Scarlett Dragna is one of two sisters raised on the island of Trisda in the Conquered Isles. Her father has a solid hold on everything in her life except for Caraval, a magical game where anything seems possible…
Caraval is Stephanie Garber’s first young adult novel published in January 2017 and has received a lot of tumblr hype with book blogs. For anyone who fans of Alice in Wonderland or The Night Circus, Garber manages to channel and fuse elements of both stories into Caraval. I have to confess, I went against solid and sound advice and judged the book by its cover. But come on, I’m sure your eyes thought it was pretty too.
Along with a dazzling cover, Garber has a visually splendid written style. Stephanie Garber loves to indulge in description, and the world of Caraval and the Conquered Isles really benefit from this. Garber knows how to accommodate the imagination and set it up with a five star room! There were few or next to no moments in the novel where I didn’t have a clear image of a scene or character, many of which were vivid and marvelous like the roundabout of roses or Nigel and his prophetic tattoos. Garber has sold Caraval as the perfect bookworm destination – her world is solidly built through her strength in description.
Something I really liked was Scarlett’s malleable dress which changed design and colour at its own will. Although the author clearly enjoys herself describing appearances, I often felt that she put too much importance in the details which made my attention waver in parts. Also, Garber’s description could be very figurative at times like a kiss she described ‘tasting of midnight’ – Does anyone know what this tastes like? I felt those particular types of metaphor didn’t add anything to the novel, and were too airy fairy.
It’s great to write of beautiful things, but I won’t be captivated if there’s no depth in plot or character. I feel like Garber’s description-heavy style would better suit poetry or shorter fiction. Yes, Caraval is a setting a reader can easily lose themselves in, but it can also frustrate them too.
There were quite a lot of logic gaps that weren’t explained. As it says on the cover Caraval is ‘only a game’ and nothing is real, yet certain actions in the plot have permanent consequences – there was no explanation for these moments. It was very difficult to process whether Caraval was entirely illusion and artifice or whether it was actually a magical location. Garber made all these fantastical rules about her universe and never tried to back them up logically. How did Caraval come about? Why is it the only place that is closest to magical? There were no hints of explanation. One example which really annoyed me was Scarlett being described as seeing emotions and other concepts in colours around her. There was never any suggestion that Scarlett had synesthesia or that she was magical herself, which would have justified these descriptions throughout the book.
I felt that the plot began well, I loved the dynamic between Scarlett, Tella, and their father. The principle of one sister misbehaving and the other being punished was fresh and interesting. As the story progressed it became incredibly convoluted with Garber writing herself out of tricky logic situations – I felt that she took the easy route. I would have enjoyed Caraval more with better context.

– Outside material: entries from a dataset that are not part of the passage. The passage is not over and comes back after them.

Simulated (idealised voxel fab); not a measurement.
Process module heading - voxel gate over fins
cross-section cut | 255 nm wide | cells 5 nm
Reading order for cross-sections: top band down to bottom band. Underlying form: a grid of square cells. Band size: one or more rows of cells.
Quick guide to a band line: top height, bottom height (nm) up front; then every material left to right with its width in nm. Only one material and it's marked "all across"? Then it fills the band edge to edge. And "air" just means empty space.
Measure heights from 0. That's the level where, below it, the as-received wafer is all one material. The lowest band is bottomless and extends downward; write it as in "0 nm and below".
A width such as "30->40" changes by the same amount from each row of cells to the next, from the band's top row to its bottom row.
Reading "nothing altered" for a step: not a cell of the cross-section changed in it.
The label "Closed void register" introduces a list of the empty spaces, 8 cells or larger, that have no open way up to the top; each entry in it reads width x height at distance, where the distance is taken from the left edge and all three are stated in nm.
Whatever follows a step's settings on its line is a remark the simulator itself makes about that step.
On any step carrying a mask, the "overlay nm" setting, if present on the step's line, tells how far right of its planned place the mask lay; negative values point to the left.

On the flip side of this, I felt like Garber didn’t give her readers enough credit. Often her sentences would go along like this ‘Scarlett read the next clue, because she really loved her sister and wanted to find her’, being very expositional. Actions to an extent should speak for themselves, and the reader should be given things to think over instead of being spoon-fed information.
Although the characters in the novel were garbed in glamour I struggled to empathise with them. Donatella was bold and sexual, which was great to see in YA but her brash and rude nature erased any sympathy I had for her and Scarlett’s venture to find her. Scarlett felt 2D with either two intentions: kiss boy or find sister. Her interests beyond these two things weren’t scoped out. The relationship between two certain characters was very stilted – no matter how many words you use, you can’t convince me that a five day affair is the deepest of loves or that a romance could be untainted after a dozen lies.
I credit Garber for having the dedication to write and get this novel published, but I personally feel it needs a lot more work. There were some original ideas, but I don’t think they held as much weight as they could have if the writing quality was better. Sadly, I’m underwhelmed.